We define segment earnings as income (loss) from continuing operations before interest expense, interest income, other operating (expense) income, other income (expense) and income taxes and include the earnings of non-consolidated affiliates in segment results consistent with management’s monitoring of the operating segments.

CHLOR ALKALI PRODUCTS

Chlor Alkali Products sales for the fourth quarter of 2014 were $309.6 million compared to $322.2 million in the fourth quarter of 2013. Fourth quarter 2014 chlorine and caustic soda volumes decreased 3% compared to the fourth quarter 2013 levels, and ECU netbacks declined approximately 7% in the fourth quarter of 2014 compared to the fourth quarter of 2013. Hydrochloric acid volumes increased 4% and potassium hydroxide volumes increased 14% during the fourth quarter of 2014 compared to the fourth quarter of 2013. Fourth quarter 2014 bleach volumes were similar to the fourth quarter of 2013. Fourth quarter 2014 Chlor Alkali segment earnings of $28.8 million decreased compared to the $30.7 million earned in the fourth quarter of 2013. The decrease in segment earnings reflects the impact of lower chlorine and caustic soda volumes and lower ECU netbacks, partially offset by the higher volumes of hydrochloric acid and potassium hydroxide, higher hydrochloric acid prices and lower costs.

CHEMICAL DISTRIBUTION

Chemical Distribution sales in the fourth quarter of 2014 were $72.4 million compared to $80.7 million in the fourth quarter of 2013. The year-over-year decline in Chemical Distribution sales reflects lower caustic soda selling prices partially offset by higher hydrochloric acid and potassium hydroxide volumes. Chemical Distribution fourth quarter of 2014 and 2013 segment earnings were both breakeven. The effect of higher shipments of hydrochloric acid and potassium hydroxide was offset by lower caustic soda margins. Chemical Distribution fourth quarter 2014 and 2013 results both included depreciation and amortization expense of $3.9 million.






WINCHESTER

Winchester fourth quarter 2014 sales were $147.2 million compared to $178.4 million in the fourth quarter of 2013. The fourth quarter 2014 commercial sales declined compared to fourth quarter 2013, mainly due to a lower level of demand for pistol, shotshell and rifle ammunition. Winchester’s fourth quarter 2014 segment earnings were $17.4 million compared to $34.1 million in the fourth quarter of 2013. The decrease in segment earnings reflects the impact of lower shipments, higher material and other costs, and higher manufacturing costs, primarily due to two planned maintenance outages. These were partially offset by improved pricing.

CORPORATE AND OTHER COSTS

Pension income included in the fourth quarter 2014 Corporate and Other segment was $8.2 million compared to $6.6 million in the fourth quarter of 2013.

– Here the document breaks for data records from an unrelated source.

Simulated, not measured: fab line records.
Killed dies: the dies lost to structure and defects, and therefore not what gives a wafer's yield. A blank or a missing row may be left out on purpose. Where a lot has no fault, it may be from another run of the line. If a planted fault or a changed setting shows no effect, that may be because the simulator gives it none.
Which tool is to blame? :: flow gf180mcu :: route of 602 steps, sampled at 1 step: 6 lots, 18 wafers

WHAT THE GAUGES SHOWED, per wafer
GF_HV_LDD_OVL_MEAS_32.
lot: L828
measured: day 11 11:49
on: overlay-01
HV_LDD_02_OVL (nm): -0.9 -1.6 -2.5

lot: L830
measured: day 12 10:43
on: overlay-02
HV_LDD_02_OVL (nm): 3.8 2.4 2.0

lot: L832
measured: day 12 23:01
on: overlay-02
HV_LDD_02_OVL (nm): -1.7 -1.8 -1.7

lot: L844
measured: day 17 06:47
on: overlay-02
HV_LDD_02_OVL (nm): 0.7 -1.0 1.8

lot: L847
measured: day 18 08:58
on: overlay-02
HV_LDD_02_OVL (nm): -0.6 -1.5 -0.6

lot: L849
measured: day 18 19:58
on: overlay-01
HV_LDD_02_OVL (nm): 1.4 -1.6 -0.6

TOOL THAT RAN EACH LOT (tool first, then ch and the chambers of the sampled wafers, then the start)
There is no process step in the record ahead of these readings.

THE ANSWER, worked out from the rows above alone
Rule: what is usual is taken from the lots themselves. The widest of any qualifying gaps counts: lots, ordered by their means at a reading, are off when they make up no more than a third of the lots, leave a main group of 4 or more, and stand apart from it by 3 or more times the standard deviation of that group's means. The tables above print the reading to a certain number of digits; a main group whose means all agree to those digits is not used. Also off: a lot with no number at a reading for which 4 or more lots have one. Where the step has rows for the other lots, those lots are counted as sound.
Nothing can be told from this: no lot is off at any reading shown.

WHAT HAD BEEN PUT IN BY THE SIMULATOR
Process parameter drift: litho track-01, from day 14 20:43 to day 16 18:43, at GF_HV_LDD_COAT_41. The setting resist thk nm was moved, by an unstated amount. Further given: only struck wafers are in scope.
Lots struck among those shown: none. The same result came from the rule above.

Fourth quarter 2014 charges to income for environmental investigatory and remedial activities were $1.9 million, which included $1.4 million of pretax recoveries of costs incurred and expensed in prior periods. Without these recoveries, charges to income for environmental investigatory and remedial activities would have been $3.3 million in the fourth quarter of 2014 compared to $5.3 million in the fourth quarter of 2013. These charges relate primarily to remedial and investigatory activities associated with former waste sites and past operations.

Other corporate and unallocated costs in the fourth quarter of 2014 decreased $12.8 million compared to the fourth quarter of 2013, primarily due to lower stock-based compensation expense, including mark-to-market adjustments, and lower legal and legal-related settlement costs.

CASH / DEBT

The cash balance at December 31, 2014 was $256.8 million compared to $307.8 million at December 31, 2013. In December 2014, we repaid $12.2 million of SunBelt notes, which reduced the par value of Olin’s debt at December 31, 2014 to $666.5 million. During 2015, Olin has maturing debt of $16.4 million. Capital spending and depreciation and amortization expense in 2014 were $71.8 million and $139.1 million, respectively, compared to $90.8 million and $135.3 million, respectively, in 2013.

SHARE REPURCHASE

During the fourth quarter of 2014, approximately 0.8 million shares of common stock were repurchased at a cost of $20.1 million. For the full year 2014, approximately 2.5 million shares of common stock were repurchased at a cost of $64.8 million. As of December 31, 2014, there were approximately 6.1 million shares available to be repurchased under the 8 million share, three-year repurchase program authorized by the Board of Directors on April 24, 2014.





DIVIDEND

On January 23, 2015, Olin’s Board of Directors declared a dividend of $0.20 on each share of Olin common stock. The dividend is payable on March 10, 2015 to shareholders of record at the close of business on February 10, 2015. This is the 353rd consecutive quarterly dividend to be paid by the Company.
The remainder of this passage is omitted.